Seedance Series - QWave API

POST

tasks

Seedance Series

curl --request POST \
  --url https://www.qingbo.dev/v1/tasks \
  --header 'Content-Type: application/json' \
  --data '
{
  "model": "<string>",
  "action": "<string>",
  "prompt": "<string>",
  "aspect_ratio": "<string>",
  "resolution": "<string>",
  "duration": 123,
  "image_urls": [
    "<string>"
  ],
  "first_frame_image": "<string>",
  "last_frame_image": "<string>",
  "video_urls": [
    "<string>"
  ],
  "audio_urls": [
    "<string>"
  ],
  "callback_url": "<string>",
  "callback_events": [
    "<string>"
  ]
}
'

import requests

url = "https://www.qingbo.dev/v1/tasks"

payload = {
    "model": "<string>",
    "action": "<string>",
    "prompt": "<string>",
    "aspect_ratio": "<string>",
    "resolution": "<string>",
    "duration": 123,
    "image_urls": ["<string>"],
    "first_frame_image": "<string>",
    "last_frame_image": "<string>",
    "video_urls": ["<string>"],
    "audio_urls": ["<string>"],
    "callback_url": "<string>",
    "callback_events": ["<string>"]
}
headers = {"Content-Type": "application/json"}

response = requests.post(url, json=payload, headers=headers)

print(response.text)

const options = {
  method: 'POST',
  headers: {'Content-Type': 'application/json'},
  body: JSON.stringify({
    model: '<string>',
    action: '<string>',
    prompt: '<string>',
    aspect_ratio: '<string>',
    resolution: '<string>',
    duration: 123,
    image_urls: ['<string>'],
    first_frame_image: '<string>',
    last_frame_image: '<string>',
    video_urls: ['<string>'],
    audio_urls: ['<string>'],
    callback_url: '<string>',
    callback_events: ['<string>']
  })
};

fetch('https://www.qingbo.dev/v1/tasks', options)
  .then(res => res.json())
  .then(res => console.log(res))
  .catch(err => console.error(err));

package main

import (
	"fmt"
	"strings"
	"net/http"
	"io"
)

func main() {

	url := "https://www.qingbo.dev/v1/tasks"

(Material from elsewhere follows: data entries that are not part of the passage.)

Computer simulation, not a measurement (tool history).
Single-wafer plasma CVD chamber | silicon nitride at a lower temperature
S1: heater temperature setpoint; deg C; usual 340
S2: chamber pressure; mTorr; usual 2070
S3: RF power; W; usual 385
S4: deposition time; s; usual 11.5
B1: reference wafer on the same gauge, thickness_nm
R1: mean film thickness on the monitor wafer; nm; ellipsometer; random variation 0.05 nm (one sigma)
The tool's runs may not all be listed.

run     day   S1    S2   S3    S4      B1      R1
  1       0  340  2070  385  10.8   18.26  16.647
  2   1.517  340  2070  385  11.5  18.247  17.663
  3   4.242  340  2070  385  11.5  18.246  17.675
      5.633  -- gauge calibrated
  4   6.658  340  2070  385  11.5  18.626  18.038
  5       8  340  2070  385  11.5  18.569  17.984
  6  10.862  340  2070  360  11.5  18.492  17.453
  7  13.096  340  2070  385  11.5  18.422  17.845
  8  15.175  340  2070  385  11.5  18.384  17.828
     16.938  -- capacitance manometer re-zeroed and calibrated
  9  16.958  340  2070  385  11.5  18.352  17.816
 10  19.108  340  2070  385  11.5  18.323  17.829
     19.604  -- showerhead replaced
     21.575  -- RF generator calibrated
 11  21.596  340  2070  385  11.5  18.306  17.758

	payload := strings.NewReader("{\n  \"model\": \"<string>\",\n  \"action\": \"<string>\",\n  \"prompt\": \"<string>\",\n  \"aspect_ratio\": \"<string>\",\n  \"resolution\": \"<string>\",\n  \"duration\": 123,\n  \"image_urls\": [\n    \"<string>\"\n  ],\n  \"first_frame_image\": \"<string>\",\n  \"last_frame_image\": \"<string>\",\n  \"video_urls\": [\n    \"<string>\"\n  ],\n  \"audio_urls\": [\n    \"<string>\"\n  ],\n  \"callback_url\": \"<string>\",\n  \"callback_events\": [\n    \"<string>\"\n  ]\n}")

	req, _ := http.NewRequest("POST", url, payload)

	req.Header.Add("Content-Type", "application/json")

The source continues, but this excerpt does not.